Making Lists in a Country Listing Left

There is nothing inherently wrong with making a list, or even checking it twice, as Santa Claus does annually to separate the naughty from the nice.

I routinely cobble up to-do lists, shopping lists and wish lists. If the intent is not Machiavellian, there is no problem with lists.

However, when it’s bitter leftists making up lists of political enemies, for the purpose of punishing them, that is a different matter.

Some of the boobs on the left actually have taken to the airwaves to boast of such, or have posted on social media about their plans, or simply have used their jobs in mainstream media to promote hateful lists – without any restraint as it turns out.

These saps want to create a list so as to blacklist anyone who ever worked in the Trump administration or in the ongoing effort to determine the honesty of this presidential election.

Presumably, the dopes eventually will want to list for retribution the names of anyone who voted for Trump, which would be one long, long list, standing at 72 million plus currently, and growing.

The time is upon us for the conservative half of the country to start making lists, too. Begin with a list of web sites to stop supporting, specifically those who throw money at leftist causes or impose their fingers on the scales to alter public discourse.

Drop Facebook, Twitter and YouTube. Substitute Mewe.com, Parler.com and Rumble.com. I already have signed up for Parler and Rumble and might be looking into Mewe soon.

The one-world government goons only have power over you if you cede it to them. Social media is their catchall method to control minds and, by extension, elections and public policy.

Is it worth it to cyber-brag by posting your family photos, or to tweet that you’re sitting on the couch doing nothing as usual to all your followers, when the downside is enriching leftist elite ownership that wouldn’t wipe their shoes on your prone bodies unless those bodies first were dipped in bleach?

I never have posted on Facebook, although I did briefly open an account this year to access the marketplace feature in pursuit of used Mustangs.

I threw in the towel when Zuck’s crew never allowed me to access the marketplace. Facebook didn’t provide answers to my inquiries, but users of Facebook told me I needed to establish “friends” and put up some posts and pictures so they knew I was a legitimate person.
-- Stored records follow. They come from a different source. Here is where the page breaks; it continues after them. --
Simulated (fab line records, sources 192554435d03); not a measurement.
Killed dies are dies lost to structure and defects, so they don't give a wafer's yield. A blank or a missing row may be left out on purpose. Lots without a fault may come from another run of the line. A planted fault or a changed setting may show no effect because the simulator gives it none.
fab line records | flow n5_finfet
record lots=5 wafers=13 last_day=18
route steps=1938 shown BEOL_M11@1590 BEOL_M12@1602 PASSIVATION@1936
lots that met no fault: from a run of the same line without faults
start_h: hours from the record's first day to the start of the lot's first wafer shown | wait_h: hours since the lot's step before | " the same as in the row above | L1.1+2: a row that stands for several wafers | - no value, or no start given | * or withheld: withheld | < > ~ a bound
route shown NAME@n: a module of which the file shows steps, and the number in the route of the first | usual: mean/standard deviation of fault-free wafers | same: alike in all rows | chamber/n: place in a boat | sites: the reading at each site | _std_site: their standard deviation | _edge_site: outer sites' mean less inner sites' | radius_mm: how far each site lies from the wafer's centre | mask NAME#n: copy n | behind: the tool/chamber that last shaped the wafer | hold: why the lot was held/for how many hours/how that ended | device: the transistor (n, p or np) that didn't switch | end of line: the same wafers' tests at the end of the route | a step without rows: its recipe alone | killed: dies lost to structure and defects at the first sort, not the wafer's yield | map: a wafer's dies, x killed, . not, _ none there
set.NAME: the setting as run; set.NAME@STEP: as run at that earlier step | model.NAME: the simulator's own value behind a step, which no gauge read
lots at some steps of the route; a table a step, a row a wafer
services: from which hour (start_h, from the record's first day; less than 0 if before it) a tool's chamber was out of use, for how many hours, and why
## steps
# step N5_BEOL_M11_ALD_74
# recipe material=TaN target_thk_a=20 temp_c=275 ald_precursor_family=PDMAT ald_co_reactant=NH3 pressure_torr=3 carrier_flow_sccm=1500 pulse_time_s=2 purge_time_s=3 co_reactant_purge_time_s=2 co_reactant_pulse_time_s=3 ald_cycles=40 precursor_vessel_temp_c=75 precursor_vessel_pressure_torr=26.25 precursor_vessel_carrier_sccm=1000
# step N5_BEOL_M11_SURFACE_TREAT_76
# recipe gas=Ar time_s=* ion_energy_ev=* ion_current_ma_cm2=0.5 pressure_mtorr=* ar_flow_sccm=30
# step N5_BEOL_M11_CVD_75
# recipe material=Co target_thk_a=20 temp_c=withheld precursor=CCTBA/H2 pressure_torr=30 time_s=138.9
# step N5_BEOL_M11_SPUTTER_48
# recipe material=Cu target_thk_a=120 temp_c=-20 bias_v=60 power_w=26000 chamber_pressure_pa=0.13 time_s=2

This has nothing to do with Facebook trying to be conscientious. Instead, they want that information so they can merchandise me by selling my information to online advertising, or homing in on those I would correspond with so as to merchandise them, too.

Not being willing to play their game, I punted and canceled my account.

Similarly I’ve never posted on Twitter, which too often is the morons’ megaphone. I’ve been on Twitter to read tweets from people I respect, often their investing thoughts. But I see even on their threads that people interacting with them seem to have an inverse relationship between their knowledge and how much they have to say.

In other words, the idiots post a lot more than the thoughtful types.

This doesn’t even factor in the inequity of censorship by those who run the sites, which is skewed heavily toward silencing conservatives, but letting any far-left group have the freedom to post falsehoods, or hateful thoughts, without fear of being labeled as such.

One of my New Year’s Resolutions – yes, another list – will be to make a conscious effort to support conservative businesses in coming years. Intellectual honesty isn’t easy, but it is worth the effort.

I was struck by a recent Peter Grandich investment podcast on Kitco.com in which he spoke of shutting down his business of providing money management advice for professional athletes because he found it conflicted with his Catholic faith and the support of pro sports of such anarchist organizations as Black Lives Matter.

It’s time this nation discovered those on the right can take stands, too. It starts with each individual making the effort on the road toward achieving critical mass.